KONY 2012.

Yes. Again.

The Kony 2012 has quickly been criticised on the basis of numerous arguments (If you still don't know what I'm on about, I suggest you get out of your cave).

Once again today I contributed to Rupert Murdoch's fortune by buying The Time in which Daniel Finkelstein wrote a pretty good opinion piece on the campaign. I must say I agree with him.

While it is probably naive to think that the Western World can put an end to the LRA and arrest Kony just like that, because people have seen the Hollywood-like, 30-minute-long film and felt really bad (my eyes teared up, I admit it) because let's face it, Western Governments aren't interested in spending a great deal of resource on arresting a powerful man as Kony, it's all about business and money, what's in it for our governments? Nothing so chances they will act are close to nothing.

People have criticised the fact the documentary is too Hollywood-like and manipulative. I have to say yes, it might be, but if it hadn't, would you have carried on watching it? Or would you have closed the tab thinking "Not another teen movie about african children dying", would you have shared it? Admit it, people don't want to read about old news. So I believe the efficiency of this film is an important part of it.
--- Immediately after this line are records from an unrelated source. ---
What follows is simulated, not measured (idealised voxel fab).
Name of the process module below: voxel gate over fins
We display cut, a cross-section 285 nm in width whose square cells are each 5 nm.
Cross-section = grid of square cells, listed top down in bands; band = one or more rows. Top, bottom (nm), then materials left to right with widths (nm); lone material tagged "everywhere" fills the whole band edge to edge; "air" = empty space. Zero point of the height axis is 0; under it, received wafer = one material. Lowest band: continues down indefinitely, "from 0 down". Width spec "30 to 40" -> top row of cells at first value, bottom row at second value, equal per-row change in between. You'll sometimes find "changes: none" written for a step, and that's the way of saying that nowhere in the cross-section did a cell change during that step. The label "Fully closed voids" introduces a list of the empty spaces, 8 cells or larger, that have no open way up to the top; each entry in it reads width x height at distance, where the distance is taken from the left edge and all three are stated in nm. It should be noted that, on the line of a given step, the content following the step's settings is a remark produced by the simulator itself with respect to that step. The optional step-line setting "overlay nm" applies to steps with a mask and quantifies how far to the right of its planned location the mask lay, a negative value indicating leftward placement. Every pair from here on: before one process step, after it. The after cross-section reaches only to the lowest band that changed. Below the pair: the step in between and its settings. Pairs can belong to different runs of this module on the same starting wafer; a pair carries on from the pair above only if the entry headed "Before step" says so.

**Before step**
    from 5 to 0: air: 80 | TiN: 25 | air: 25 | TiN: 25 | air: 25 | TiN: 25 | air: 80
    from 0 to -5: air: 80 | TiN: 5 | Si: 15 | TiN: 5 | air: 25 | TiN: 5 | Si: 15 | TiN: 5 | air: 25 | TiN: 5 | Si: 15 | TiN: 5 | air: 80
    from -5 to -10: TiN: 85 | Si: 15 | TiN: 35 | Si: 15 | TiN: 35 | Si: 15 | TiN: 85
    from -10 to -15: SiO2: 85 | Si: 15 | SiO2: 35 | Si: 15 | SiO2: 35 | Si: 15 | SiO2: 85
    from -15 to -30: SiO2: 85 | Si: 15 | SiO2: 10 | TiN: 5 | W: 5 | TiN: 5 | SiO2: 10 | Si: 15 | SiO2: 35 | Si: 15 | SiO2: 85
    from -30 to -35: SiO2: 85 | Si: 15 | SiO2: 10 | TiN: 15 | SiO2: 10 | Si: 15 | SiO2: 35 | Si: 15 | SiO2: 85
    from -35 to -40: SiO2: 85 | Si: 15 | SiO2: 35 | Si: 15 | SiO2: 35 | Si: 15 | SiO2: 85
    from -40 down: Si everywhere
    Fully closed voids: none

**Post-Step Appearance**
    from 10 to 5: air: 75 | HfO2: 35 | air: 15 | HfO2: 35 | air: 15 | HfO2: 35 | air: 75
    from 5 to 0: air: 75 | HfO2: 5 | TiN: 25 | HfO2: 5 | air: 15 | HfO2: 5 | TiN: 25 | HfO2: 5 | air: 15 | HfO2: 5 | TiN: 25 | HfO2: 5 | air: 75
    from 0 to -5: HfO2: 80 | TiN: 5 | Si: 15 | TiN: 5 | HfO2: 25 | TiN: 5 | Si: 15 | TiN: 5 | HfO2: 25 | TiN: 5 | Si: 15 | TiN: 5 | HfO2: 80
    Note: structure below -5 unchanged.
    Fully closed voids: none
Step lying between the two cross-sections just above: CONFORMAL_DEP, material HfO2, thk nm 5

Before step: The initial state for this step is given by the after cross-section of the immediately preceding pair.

Critics have also accused the film-makers of simplifying a very complicated issue. Again, if you knew the documentary was going to last an hour and a half and that it was about a crazy Ugandan who plays war with children, would you have watched it? Probably not, so in order to make it short, yes they had to simplify the plot but the essential remains.

And yes they might have found oil in Uganda, but that is also old news.

I still find this campaign admirable and it has my support. As Mr Finkelstein puts it "[Kony] is a comissioner of murder, of rape and of child abduction. Though he lives far away his crimes are still crimes and the people who died because of him are still people. If someone gets 76 million people to hear about it, and try to do something, you won't find me among their opponents."

And as Charlie Chaplin once said: "We think too much and feel too little".

Comments

  1. I didn't watch the film (kinda lazy but it's also the fact that I really enjoy reading articles about that) but I signed the pledge and I think it's a very very very (veeeeeeeeery) important subject.